Data Set suggestion came from Sung Lee. He suggested analysis is to compare the schools to see which one had the highest performing ratio of exams with a 3, 4, or 5 and cross-reference with the location of the school.
Raw file is obtained from http://opendata.cityofnewyork.us/
alt text
if (!require('tidyverse')) install.packages('tidyverse')

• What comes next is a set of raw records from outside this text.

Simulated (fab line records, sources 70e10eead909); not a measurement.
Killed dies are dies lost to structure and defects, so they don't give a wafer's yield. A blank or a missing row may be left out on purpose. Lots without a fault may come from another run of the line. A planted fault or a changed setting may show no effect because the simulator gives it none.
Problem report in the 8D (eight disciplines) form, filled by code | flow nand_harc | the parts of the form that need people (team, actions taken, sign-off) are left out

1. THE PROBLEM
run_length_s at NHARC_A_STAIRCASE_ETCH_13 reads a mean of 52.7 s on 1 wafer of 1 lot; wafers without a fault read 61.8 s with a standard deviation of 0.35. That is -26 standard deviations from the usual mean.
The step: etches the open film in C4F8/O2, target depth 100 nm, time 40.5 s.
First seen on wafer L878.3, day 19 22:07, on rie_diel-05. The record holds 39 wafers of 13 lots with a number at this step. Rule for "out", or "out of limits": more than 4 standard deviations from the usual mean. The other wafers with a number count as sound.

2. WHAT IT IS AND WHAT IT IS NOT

## Loading required package: tidyverse
## ── Attaching packages ───────────────────────────────────────────────── tidyverse 1.3.0 ──
## ✓ ggplot2 3.2.1 ✓ purrr 0.3.3
## ✓ tibble 2.1.3 ✓ dplyr 0.8.4
## ✓ tidyr 1.0.2 ✓ stringr 1.4.0
## ✓ readr 1.3.1 ✓ forcats 0.4.0
## ── Conflicts ──────────────────────────────────────────────────── tidyverse_conflicts() ──
## x dplyr::filter() masks stats::filter()
## x dplyr::lag() masks stats::lag()
if (!require('scales')) install.packages('scales')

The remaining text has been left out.